Blockchain aids Syrian women refugees
In a joint initiative between UN Women and the World Food Programme (WFP), blockchain technology is being employed to help women Syrian refugees caught in crisis situations.
The two bodies are working together within the UN Women’s cash for work programme at the Za’atari and Azraq refugee camps in Jordan.
Syrian refugee women participating in the initiative, who previously had to wait to receive cash once a month on a set date will be able to access funds immediately, all of which will be securely maintained on the blockchain.
Use of the blockchain is also helping to empower Syrian women refugees. Phumzile Mlambo-Ngcuka, executive director of UN Women, commented: “We know that women in crisis situations and displacement settings tend to have lower digital literacy than men, and often lack access to the technology and connectivity that are so critical in today’s world.”

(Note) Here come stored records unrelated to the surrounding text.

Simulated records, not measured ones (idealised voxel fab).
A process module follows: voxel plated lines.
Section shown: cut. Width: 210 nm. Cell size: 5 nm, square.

UN Women and the WFP are also considering the potential for helping refugee women with cash back at WFP-contracted supermarkets. This would involve recipients using an innovative iris scan payment system, with London-based IrisGuard, to request cash back.
This would link back to her account on the blockchain, with the amount sent to Building Blocks, the WFP’s first project to embrace the blockchain for more efficient, transparent and secure cash transfers. In 2017, it undertook pilot projects in Pakistan’s Sindh province and in Jordan to determine the technology’s capabilities.
Building Blocks has since helped provide cash transfers to 106,000 Syrian refugees in Jordan through the blockchain and is aiming to reach all 500,000 Syrian refugees.
The WFP received a €2m contribution in April this year from Belgium to support its innovative projects, including the blockchain-based programme to combat world hunger. The agency, which works in more than 80 countries to feed people caught up in conflict, said the funds would go toward increasing efforts with its blockchain pilot as well as its unmanned aerial vehicle (UAV) project.
Its aim is to eradicate world hunger by the year 2030.David Beasley, the WFP’s executive director, said the agency was always exploring new methods to help people, adding: “Our work with UN Women to help female Syrian refugees is yet another sign of that innovative spirit, in this case using technology to make an even bigger impact on the lives of those we serve.”